This document is the reference manual for the D Programming Language. For more information and other documents, see The D Language Website.

Phases of Compilation

The process of compiling is divided into multiple phases. Each phase is independent of subsequent phases. For example, the scanner is not affected by the semantic analyzer. This separation of passes makes language tools like syntax-directed editors relatively easy to create. It is also possible to compress D source by storing it in ‘tokenized’ form.

  1. source character set
    The source file is checked to determine its encoding and the appropriate scanner is loaded. 7-bit ASCII and UTF encodings are accepted.
  2. script line
    If the first line starts with "#!", then that line is ignored.
  3. lexical analysis
    The source file is divided into a sequence of tokens. Special tokens are replaced with other tokens. SpecialTokenSequences are processed and removed.
  4. syntax analysis
    The sequence of tokens is parsed to form syntax trees.
  5. semantic analysis
    The syntax trees are traversed to declare variables, load symbol tables, assign types, and determine the meaning of the program.
  6. optimization
    Optimization is an optional pass that attempts to rewrite the program in a semantically equivalent, more performant, version.
  7. code generation
    Instructions are selected from the target architecture to implement the semantics of the program. The typical result will be an object file suitable for input to a linker.

Memory Model

The byte is the fundamental unit of storage. Each byte has 8 bits and is stored at a unique address. A memory location is a sequence of one or more bytes of the exact size required to hold a scalar type. Multiple threads can access separate memory locations without interference.

Memory locations come in three groups:

  1. Thread-local memory locations are accessible from only one thread at a time.
  2. Immutable memory locations cannot be written to during their lifetime. Immutable memory locations can be read from by multiple threads without synchronization.
  3. Shared memory locations are accessible from multiple threads.
Undefined Behavior: Allowing multiple threads to access a thread-local memory location results in undefined behavior.
Undefined Behavior: Writing to an immutable memory location during its lifetime results in undefined behavior.
Undefined Behavior: Writing to a shared memory location in one thread while one or more additional threads read from or write to the same location is undefined behavior unless all of the reads and writes are synchronized.

Execution of a single thread on thread-local and immutable memory locations is sequentially consistent. This means the collective result of the operations is the same as if they were executed in the same order that the operations appear in the program.

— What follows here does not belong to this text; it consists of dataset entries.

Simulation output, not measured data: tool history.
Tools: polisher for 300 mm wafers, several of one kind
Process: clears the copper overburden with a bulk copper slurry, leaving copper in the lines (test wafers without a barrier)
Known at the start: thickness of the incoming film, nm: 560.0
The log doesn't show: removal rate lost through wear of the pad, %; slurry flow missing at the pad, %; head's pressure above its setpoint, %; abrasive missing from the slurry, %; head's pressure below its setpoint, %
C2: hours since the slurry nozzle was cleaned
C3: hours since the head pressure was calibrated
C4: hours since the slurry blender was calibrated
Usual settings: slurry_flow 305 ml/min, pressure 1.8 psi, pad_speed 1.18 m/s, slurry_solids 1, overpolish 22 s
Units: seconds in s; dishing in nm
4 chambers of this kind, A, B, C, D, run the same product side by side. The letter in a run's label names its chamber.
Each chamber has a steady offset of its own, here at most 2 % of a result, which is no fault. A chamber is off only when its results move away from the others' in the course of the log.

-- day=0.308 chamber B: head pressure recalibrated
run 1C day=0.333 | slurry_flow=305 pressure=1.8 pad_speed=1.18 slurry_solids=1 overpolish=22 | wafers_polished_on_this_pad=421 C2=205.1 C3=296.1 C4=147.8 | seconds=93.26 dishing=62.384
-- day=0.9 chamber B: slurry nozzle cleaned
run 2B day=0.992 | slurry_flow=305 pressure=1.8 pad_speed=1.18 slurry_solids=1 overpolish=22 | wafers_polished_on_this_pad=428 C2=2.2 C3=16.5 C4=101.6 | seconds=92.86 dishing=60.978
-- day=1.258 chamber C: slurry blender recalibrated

A memory location can be transferred from thread-local to immutable or shared if there is only one reference to the location.

A memory location can be transferred from shared to immutable or thread-local if there is only one reference to the location.

A memory location can be temporarily transferred from shared to local if synchronization is used to prevent any other threads from accessing the memory location during the operation.

Object Model

An object is created in the following circumstances:

An object spans a sequence of memory locations which may or may not be contiguous. Its lifetime encompasses construction, destruction, and the period in between. Each object has a type which is determined either statically or by runtime type information. The object's memory locations may include any combination of thread-local, immutable, or shared.

Objects can be composed into a composed object. Objects that make up a composed object are subobjects. An object that is not the subobject of another object is a complete object. The lifetime of a subobject is always within the lifetime of the complete object to which it belongs.

An object's address is the address of the first byte of the first memory location for that object. Object addresses are distinct unless one object is nested within the other.